Mira Fornay on My Dog Killer

At the Filmfestival Cottbus, we caught up with Mira Fornay, director of “Foxes” (2009) and “My Dog Killer” (2013). At the Q & A following the screening of “My Dog Killer”, Fornay revealed that she had been inspired to make the film after finding out that her neighbor had joined a right-wing group. She spent over two years researching such groups, trying to understand what might make an intelligent and friendly Slovak turn towards such extremes.


This was a Czech-Slovak coproduction. Did Czech television contribute to the costs?

We had Czech funding and Slovak funding, and Czech TV joined us at the very end, when the film was almost finished. It was great, because we wouldn’t have been able to finish without them.

Was it distributed through Czech television?

Yes, it will be, but not yet, because it’s not even one year old — we only finished it in January.

We’re really interested in the aesthetic quality of the film, because there were many scenes where it looked like you were only using natural light.

Yes, we didn’t light much, we didn’t have money for that. (Laughs) It’s not all about the money, though. I think if my DP had offered me more lights, I would have said no. But he’s very smart, the DP, he’s a very good one. We agreed it would not be good for the film: no music, not much lighting; and he was flexible enough to also accept my visual concept and compositions which were a bit different from the norm.

It’s part of a very stark aesthetic. Is this a concern with realism?

For me it’s not only about realism, although it’s very sober. But there is a structure, a visual concept from the very beginning. I tried to make a film that is making a point not only through its context, but with form. It’s not like a documentary at all for me, but one must know where and why putting the camera in a particular place is essential for the story. We used hand-held camera, but there are moments when the camera is still. There is a clear concept behind it.

Yes, there are a lot of moments of stillness that are very tense, like when Marek, the protagonist, is sitting outside the beauty parlor and you get lost in his eyes. Did you shoot everything on film?

No, the night shoots were on digital camera Alexa, but the day shooting is 35mm.

Something in the story that also interested me were the little moments of nostalgia for the old Slovakia — the folk songs, the little bit about Jozef Tiso. Do you see a connection between this kind of nostalgia and right-wing movements?
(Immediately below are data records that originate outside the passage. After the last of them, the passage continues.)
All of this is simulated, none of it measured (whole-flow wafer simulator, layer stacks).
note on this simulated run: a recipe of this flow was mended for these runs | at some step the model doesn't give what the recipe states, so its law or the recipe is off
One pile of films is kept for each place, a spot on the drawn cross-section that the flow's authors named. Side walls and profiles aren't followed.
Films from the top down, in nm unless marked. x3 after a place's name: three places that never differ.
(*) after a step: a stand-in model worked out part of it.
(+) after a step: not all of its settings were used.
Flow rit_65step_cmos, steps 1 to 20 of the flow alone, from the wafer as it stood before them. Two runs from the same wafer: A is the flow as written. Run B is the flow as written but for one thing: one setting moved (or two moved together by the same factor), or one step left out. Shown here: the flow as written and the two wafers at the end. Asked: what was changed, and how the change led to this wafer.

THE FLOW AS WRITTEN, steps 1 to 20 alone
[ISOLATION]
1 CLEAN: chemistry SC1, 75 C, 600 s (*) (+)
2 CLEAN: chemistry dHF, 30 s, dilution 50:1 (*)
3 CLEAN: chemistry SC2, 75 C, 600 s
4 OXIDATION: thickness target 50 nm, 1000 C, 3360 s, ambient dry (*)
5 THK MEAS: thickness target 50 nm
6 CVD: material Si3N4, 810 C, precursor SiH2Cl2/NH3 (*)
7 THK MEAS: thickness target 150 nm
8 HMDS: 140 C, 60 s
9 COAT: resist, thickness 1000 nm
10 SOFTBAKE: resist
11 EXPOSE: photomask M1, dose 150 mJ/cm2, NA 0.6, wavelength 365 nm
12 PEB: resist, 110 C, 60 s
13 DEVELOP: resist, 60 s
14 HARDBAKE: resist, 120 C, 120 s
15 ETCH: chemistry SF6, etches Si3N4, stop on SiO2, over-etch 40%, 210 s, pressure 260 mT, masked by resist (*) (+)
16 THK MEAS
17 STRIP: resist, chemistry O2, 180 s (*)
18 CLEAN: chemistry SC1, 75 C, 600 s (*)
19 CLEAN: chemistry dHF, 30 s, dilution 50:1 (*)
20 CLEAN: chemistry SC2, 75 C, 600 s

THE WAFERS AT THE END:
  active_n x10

In the story, I wanted to show that everything is connected. I believe that to understand the past properly, it is essential to be capable to understand the present and future. It’s not only nostalgia, but still Tiso as a reference is reflects how some people are very nationalistic and racist these days. So this was the message. I think there needs to be more discussion about this, not to correct or manipulate people, to say “this is good” or “this is bad”, but to discuss why all of this is still happening as it is very connected with what has happened before. There’s heavy history that people keep forgetting, and that’s one reason why people are joining right-wing clubs. It seems to me that they do not understand the background and the tragic political issues behind it.

Has the problem gotten worse in the past few years?

In my opinion, this wave goes a bit up and down. But I think it’s going up right now, because the radicals are behaving “politically correctly”. It was easier to sort this problem before, because right-wings were violent, there were committed crimes, so charges could be taken against them. But now the leaders of this movement have learned “to behave”, and I find them much more dangerous.

And I’m not judging anyone. I spent about three years with many racist and right-wings guys. I swear, most of them are not dull at all. They have a lot of empathy for each other within the group, which doesn’t excuse their way of thinking and their inner racism at all! But the fact they support each other means they have the quality of humanity within the group. So there is great hope to let them understand that humanity must be for everyone.

I really feel compassion for them.

Yes, I think that comes out in the film because you see how financial problems and the lack of support from the state make them all extremely stressed. For the whole beginning of the film, you’re waiting for violence to come out because of that. Do you feel that making the film has brought you to a greater understanding of these people?

Yes, of course. It was a very hard decision to do the subject, because I’m a woman and they’re a little bit scary. But then I realized that this was not such a big deal. I behaved honestly, I respected them as human beings, so they respected me back. However, I never agreed with what they were saying about politics and racism. That was always a strict “no” on my side. But I was interested in their ordinary lives. I was really interested in them as human beings. I was maybe the first person who listened to them and not to argue about politics.

But to me, the reason that people come to the right-wing groups is a problem not of radicals but of the society and the family and school systems – the lack of education. There are a lot of problems that need to be discussed.

I’m not a sociologist, I’m not an anthropologist. I just observe.

Thank you for the interview.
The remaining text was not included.